Daily flyovers
Latest news for 2 February 2026
Quick hits of consequential news from all corners of the world.
- 01
UNITED STATES
Selloff.
Markets in Asia have taken a beating today (Monday), with key indices in Korea and Indonesia each down 5%, Hong Kong down 3%, and China down 2%. Commodity markets also plunged from their Thursday night highs, with gold and silver each crashing by double-digits. (Reuters)
Comment: Friday’s immediate trigger seems to have been President Trump’s nomination of the relatively hawkish Kevin Warsh as his next Fed chair, a conventional choice jolting investors to haul their cash out of sky-high safe-havens.
- 02
ISRAEL
Strikes, opening.
A day before Sunday’s partial reopening of Gaza’s Rafah crossing for the first time in two years, Israel carried out several airstrikes across the Strip, with scores reported dead. Israel says the hits were in response to violations by Hamas, which is in turn urging the US to intervene. (BBC)
- 03
RUSSIA
Breaking promises.
Days after President Trump suggested Putin would halt energy attacks for a week during Ukraine’s harsh winter, a Russian drone has hit a bus carrying Ukrainian energy workers, killing 12. (France24)
- 04
TAJIKISTAN
Guns to the rescue.
With security incidents along the Tajik-Afghan border now happening almost daily, the Russia-led Collective Security Treaty Organization (CSTO, aka Russia’s NATO) now says it’ll supply arms to help bolster Tajik defences. (EurasiaNet)

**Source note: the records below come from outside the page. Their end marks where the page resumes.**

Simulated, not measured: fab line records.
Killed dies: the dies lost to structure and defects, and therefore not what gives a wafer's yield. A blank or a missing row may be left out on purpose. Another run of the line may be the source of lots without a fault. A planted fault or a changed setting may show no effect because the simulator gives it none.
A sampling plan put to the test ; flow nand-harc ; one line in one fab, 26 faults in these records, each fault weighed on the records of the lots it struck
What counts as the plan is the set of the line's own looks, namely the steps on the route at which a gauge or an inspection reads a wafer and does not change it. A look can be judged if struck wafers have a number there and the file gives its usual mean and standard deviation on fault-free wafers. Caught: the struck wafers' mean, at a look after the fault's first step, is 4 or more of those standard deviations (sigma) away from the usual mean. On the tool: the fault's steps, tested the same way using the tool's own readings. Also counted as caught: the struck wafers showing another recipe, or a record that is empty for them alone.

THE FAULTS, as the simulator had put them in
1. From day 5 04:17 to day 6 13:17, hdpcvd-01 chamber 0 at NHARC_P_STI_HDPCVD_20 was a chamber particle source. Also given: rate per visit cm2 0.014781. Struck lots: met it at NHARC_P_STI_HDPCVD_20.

Comment: CSTO’s remaining post-Soviet members will have questioned the bloc’s relevance ever since it did nothing to help Armenia in its territorial spat with non-member Azerbaijan. So with Armenia now bailing, the real point of this arms pledge is presumably just to demonstrate CSTO’s value to the rest.
- 05
CAMBODIA
Too late to join?
Nearly half a century after first signing on, Cambodia has finally now ratified the UN’s key maritime law treaty (UNCLOS). (SCMP)
Comment: Why now? With Cambodia’s big Thailand spat still simmering away, it reportedly fretted the Thai navy might cut its supply lanes, so formalising this treaty is probably a way to double down on every available protection.
- 06
CUBA
Help is on the way.
Days after confirming she’d halted oil shipments to Cuba, Mexico’s President Sheinbaum has announced new humanitarian aid for Cuba. (AP)
Comment: It’s a way to maintain Mexico’s traditional solidarity with Cuba without crossing Trump’s presumed new red lines about propping up the regime with oil.
- 07
IRAQ
Gone too soon.
It seems President Trump’s new special envoy for Iraq (Mark Savaya) has already left the role amid rising US-Iraq tensions — it’s unclear why, though the folks at Reuters suggest it might’ve been Savaya’s failure to stop Iran-friendly powerbroker al-Maliki returning to Iraq’s prime ministership. (Reuters)
Comment: Trump 2.0 had some early wins in Iraq, whether freeing Russian-Israeli researcher Elizabeth Tsurkov, or helping de-fang Iran-backed militias, but DC now faces the same structural headwinds past administrations have hit.